Food cities are monsters at growth and with the use of the whip can be powerful production cities very rapidly.
 
@Htadus: I have to disagree with you in regards of growing midgame cities to happy cap at least in the context of a domination game. Sure whip a granary and maybe forge and barracks but dont wait for the city to reach happy cap. It can be like 13 but a city can be productive at size 6 via whip. The thing is, a city founded this late has little time to contribute, and a whipfarm/unit pump is fast to set up.
 
some techs/civics make shops and mills really really strong, but too bad they come relatively too late and it's completely possible that you will finish your domination type of game sooner then those techs truly kick in...

If you go space, there is serious consideration between corps and state property (mills+shops spam)

you need tons of workers for this transition, but can be worthwhile in long game (we basically talk about space only...)

I think civ designers missed something important here... they could really make the improvements more interesting.

Biggest problem with them is that they either come too late, or come from bad tech path (AI prioritizes the tech path, so player is unlikely to follow) and improvement techs are deep in tech tree too.

But I always considered the shop+mills spam as fun thing to do in civ... it usually is not very proficient though and thus is rarely done in competitive game.
 
@Htadus: I have to disagree with you in regards of growing midgame cities to happy cap at least in the context of a domination game. Sure whip a granary and maybe forge and barracks but dont wait for the city to reach happy cap. It can be like 13 but a city can be productive at size 6 via whip. The thing is, a city founded this late has little time to contribute, and a whipfarm/unit pump is fast to set up.
I won't directly disagree with what you say. But it is dependent on many things. On some maps, it is not the units that can delay domi but tech(astro for one), the economy and production. Whip can help with the units and buildings. But it is the economic support that you need in domi game in the mid game.

A late city that can grow to its happy/health max while building wealth after essential buildings and then convert tiles for more production and in return boost economic support is much better than just whipping units. But if you do not have enough units, by all means whip or draft them from all cities.
 
I won't directly disagree with what you say. But it is dependent on many things. On some maps, it is not the units that can delay domi but tech(astro for one), the economy and production. Whip can help with the units and buildings. But it is the economic support that you need in domi game in the mid game.

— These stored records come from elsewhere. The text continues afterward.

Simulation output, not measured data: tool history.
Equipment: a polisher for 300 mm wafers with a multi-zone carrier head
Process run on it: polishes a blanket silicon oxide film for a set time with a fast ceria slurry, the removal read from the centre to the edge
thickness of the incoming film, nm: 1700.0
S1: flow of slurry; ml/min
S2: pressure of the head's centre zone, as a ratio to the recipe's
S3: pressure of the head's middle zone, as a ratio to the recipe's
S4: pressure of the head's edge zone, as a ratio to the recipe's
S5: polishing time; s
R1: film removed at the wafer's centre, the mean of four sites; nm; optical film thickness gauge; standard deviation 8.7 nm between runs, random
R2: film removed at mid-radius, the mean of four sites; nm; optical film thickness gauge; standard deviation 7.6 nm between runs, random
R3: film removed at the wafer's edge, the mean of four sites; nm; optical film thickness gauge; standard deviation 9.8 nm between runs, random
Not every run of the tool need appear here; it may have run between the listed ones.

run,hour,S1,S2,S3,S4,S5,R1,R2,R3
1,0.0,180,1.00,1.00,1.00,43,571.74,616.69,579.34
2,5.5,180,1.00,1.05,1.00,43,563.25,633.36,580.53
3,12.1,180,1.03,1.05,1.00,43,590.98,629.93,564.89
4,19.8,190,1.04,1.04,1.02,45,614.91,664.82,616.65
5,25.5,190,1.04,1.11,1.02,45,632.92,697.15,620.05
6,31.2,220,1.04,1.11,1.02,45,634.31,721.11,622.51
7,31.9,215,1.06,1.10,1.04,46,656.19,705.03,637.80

A late city that can grow to its happy/health max while building wealth after essential buildings and then convert tiles for more production and in return boost economic support is much better than just whipping units. But if you do not have enough units, by all means whip or draft them from all cities.

Cottages + Courthouses in specific locations for Forbidden Palace are usually enough to reach Communism. Don't forget that really a lot of money in Conquest / Domi games comes from city-siege.
 
Nice thread! I've probably never built watermills or adopted StateP before this :mischief:!! I should focus more on my worker/improvements side of the game. Interesting discussion indeed!